Nikki Haley kicked off her White House bid last week with a prevailing message that essentially boiled down to: “Racism is over. Just look at me for proof."
It’s a claim not entirely different from the message Barack Obama put forth in his 2008 presidential bid, which framed his candidacy as an indicator of racial progress. But even Obama had the wherewithal to acknowledge America’s racist history was not entirely behind us.
Haley, on the other hand, has played up her South Asian heritage (her parents emigrated from India before she was born) in order to downplay the reality of racism in America. And her messaging has been predictably muddled.
For example, her campaign announcement video spoke of her upbringing as an Indian American in South Carolina during a time when she says her hometown was racially segregated. She said her mother told her as a child not to see the differences in others, so ... racism's over, I guess? (Of course it's not.)
Haley might be surprised to discover that segregation — albeit, de facto segregation — largely still exists in South Carolina. That includes her hometown.
Nonetheless, the former South Carolina governor doubled down on the racial apologism during a campaign stop last week, when she criticized President Joe Biden and Vice President Kamala Harris for their acknowledgment that systemic racism exists in America, and that it’s rooted in the nation’s racist history.

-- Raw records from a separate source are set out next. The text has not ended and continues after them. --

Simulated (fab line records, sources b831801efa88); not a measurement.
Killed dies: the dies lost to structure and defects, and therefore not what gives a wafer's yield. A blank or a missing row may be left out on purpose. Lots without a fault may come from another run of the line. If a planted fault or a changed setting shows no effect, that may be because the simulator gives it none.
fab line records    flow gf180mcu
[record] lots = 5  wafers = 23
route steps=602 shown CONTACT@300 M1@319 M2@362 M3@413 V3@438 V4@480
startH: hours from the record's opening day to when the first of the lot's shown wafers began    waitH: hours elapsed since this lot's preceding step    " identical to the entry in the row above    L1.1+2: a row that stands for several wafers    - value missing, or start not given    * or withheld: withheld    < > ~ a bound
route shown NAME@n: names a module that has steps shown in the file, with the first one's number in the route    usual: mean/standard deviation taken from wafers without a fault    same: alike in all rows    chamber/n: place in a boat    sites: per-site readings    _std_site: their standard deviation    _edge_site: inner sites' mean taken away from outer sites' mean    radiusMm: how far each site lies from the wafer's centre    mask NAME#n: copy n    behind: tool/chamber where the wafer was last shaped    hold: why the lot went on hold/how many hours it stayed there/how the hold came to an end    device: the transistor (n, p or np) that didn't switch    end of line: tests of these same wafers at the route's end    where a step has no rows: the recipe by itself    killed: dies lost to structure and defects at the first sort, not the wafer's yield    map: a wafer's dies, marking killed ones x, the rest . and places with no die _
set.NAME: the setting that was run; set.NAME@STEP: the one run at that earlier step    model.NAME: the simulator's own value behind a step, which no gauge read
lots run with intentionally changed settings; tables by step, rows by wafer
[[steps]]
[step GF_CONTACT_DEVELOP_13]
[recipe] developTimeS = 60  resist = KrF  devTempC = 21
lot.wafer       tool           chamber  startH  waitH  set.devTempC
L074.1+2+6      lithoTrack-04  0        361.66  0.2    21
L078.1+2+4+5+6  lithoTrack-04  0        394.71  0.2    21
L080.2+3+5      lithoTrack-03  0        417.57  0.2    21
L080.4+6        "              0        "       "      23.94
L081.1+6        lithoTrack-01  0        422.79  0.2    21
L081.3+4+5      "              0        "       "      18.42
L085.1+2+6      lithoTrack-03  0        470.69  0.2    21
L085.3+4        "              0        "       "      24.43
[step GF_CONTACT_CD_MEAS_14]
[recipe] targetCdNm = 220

"Joe and Kamala even say America's racist," Haley claimed at a campaign rally in Charleston, pulling lines from her campaign ad. "Nothing is further from the truth. ... Take it from me, the first minority female governor in history: America is not racist."
But her being the first nonwhite woman elected governor isn't proof of racism’s futility; it’s arguably proof of its vitality.
Surely, qualified women of color existed in the United States — and South Carolina, specifically — long before Haley was alive. Their inability to become governor speaks largely to the institutional barriers placed before them.
Haley, who reportedly identified as "white" on her voter registration card in 2001, doesn’t appear to understand she speaks from a position of privilege as an American with South Asian descent who can easily traverse the boundaries of race. (To that point, I recommend reading this 2020 NBC News report about Haley’s “on-and-off relationship” with her Indian identity).
Simply put, the former governor would benefit from a history lesson. Ironically, she and conservatives like her oppose truthful teachings of America’s racist history. That history includes many Americans of South Asian descent benefiting from white racists’ particular derision for Black Americans.
As Arun Venugopal wrote for The Atlantic in his 2021 article, "The Truth Behind Indian American Exceptionalism":
The nature of anti-Asian racism in the U.S. was always different from that of racism directed at Black Americans, which was much older than the nation. In sheer numerical terms, the Asian and Pacific Islander population was small—in 1940, it was one‑50th the size of the Black population. African Americans would fight for decades more to end legal segregation and secure voting rights, even as doors were thrown open for Asians.
Haley has bought wholly into the model minority myth, and today, it seemingly undergirds her beliefs in American exceptionalism. In her 2019 memoir, “With All Due Respect,” she claimed Indian Americans have experienced unique success compared to other minority groups mostly because “we’re just good at being Americans. And that says as much about America as it does about us.”
But America’s history of racism is much more complex than Nikki Haley acknowledges. And it’s a history that arguably benefited her and her family in ways she’s yet to realize (or admit).